Most people opt for going with a passwordless key for their CI/CD pipeline, but what if you want to keep the password?
GitHub secrets
Let’s start by adding our SSL private key as a secret. If you don’t have one yet, create it:
$ ssh-keygen -t ed25519 -C "ci@domainplaceholder.com"
Adding a new private SSH key to be used in a GitHub action is same as adding it as any other secret.
Navigate to your repository Settings and then select Actions under Secrets and variables. Here you can add new secrets for GitHub Actions that will be made available in your workflows.
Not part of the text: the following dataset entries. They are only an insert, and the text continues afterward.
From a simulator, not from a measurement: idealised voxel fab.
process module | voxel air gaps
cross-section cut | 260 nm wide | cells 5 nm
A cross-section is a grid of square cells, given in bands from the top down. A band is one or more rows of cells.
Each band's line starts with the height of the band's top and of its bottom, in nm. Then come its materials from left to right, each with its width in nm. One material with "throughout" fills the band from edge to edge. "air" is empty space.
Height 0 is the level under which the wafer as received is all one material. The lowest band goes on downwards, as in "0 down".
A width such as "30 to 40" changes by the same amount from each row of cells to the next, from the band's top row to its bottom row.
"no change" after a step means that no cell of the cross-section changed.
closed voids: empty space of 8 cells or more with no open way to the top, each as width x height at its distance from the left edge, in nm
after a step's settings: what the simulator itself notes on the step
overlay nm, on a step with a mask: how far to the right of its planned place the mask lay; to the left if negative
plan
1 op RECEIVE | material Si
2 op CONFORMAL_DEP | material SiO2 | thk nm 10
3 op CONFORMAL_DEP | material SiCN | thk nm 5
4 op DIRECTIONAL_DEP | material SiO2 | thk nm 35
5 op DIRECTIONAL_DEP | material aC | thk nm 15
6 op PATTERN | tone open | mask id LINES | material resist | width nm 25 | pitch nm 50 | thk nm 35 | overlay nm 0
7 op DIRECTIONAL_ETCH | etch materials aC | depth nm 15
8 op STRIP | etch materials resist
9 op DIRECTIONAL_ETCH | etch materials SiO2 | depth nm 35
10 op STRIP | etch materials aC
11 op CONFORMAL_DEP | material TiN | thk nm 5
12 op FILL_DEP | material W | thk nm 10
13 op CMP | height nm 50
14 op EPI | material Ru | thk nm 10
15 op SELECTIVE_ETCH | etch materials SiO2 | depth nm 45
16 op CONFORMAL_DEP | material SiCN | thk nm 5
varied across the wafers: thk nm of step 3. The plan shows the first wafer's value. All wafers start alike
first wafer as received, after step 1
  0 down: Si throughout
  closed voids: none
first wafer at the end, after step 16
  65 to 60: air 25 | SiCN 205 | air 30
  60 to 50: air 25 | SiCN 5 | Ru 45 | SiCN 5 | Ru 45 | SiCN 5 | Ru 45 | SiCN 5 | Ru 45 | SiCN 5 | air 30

If we’ll add SSH_PRIVATE_KEY
, then this will be available as ${{secrets.SSH_PRIVATE_KEY}}
.
Similarly if we want to store a password to the key, adding SSH_PASSPHRASE
secret will be made available as ${{secrets.SSH_PASSPHRASE}}
.
We can now use this in our actions.
Passwordless key
If your SSH key doesn’t have a password, there is a nice premade ssh-agent
action:
jobs:
deploy:
name: Deploy
steps:
- name: Setup SSH
uses: webfactory/ssh-agent@v0.7.0
with:
ssh-private-key: ${{ secrets.SSH_PRIVATE_KEY }}
By passing our private secret we are basically done. The action will add our private key to the SSH agent.
Using a password
If on the other hand we have a key with a password, we need to provide it ourselves to the ssh-agent
. To do that we can temporarily save it into a file and then provide it with SSH_ASKPASS
variable:
env:
# Use the same ssh-agent socket value across all jobs
SSH_AUTH_SOCK: /tmp/ssh_agent.sock
jobs:
deploy:
name: Deploy
steps:
- name: Setup SSH with a passphrase
env:
SSH_PASSPHRASE: ${{secrets.SSH_PASSPHRASE}}
SSH_PRIVATE_KEY: ${{secrets.SSH_PRIVATE_KEY}}
run: |
ssh-agent -a $SSH_AUTH_SOCK > /dev/null
echo "echo $SSH_PASSPHRASE" > ~/.ssh_askpass && chmod +x ~/.ssh_askpass
echo "$SSH_PRIVATE_KEY" | tr -d '\r' | DISPLAY=None SSH_ASKPASS=~/.ssh_askpass ssh-add - >/dev/null
And that’s it, our key will be added and shared for out workflow jobs.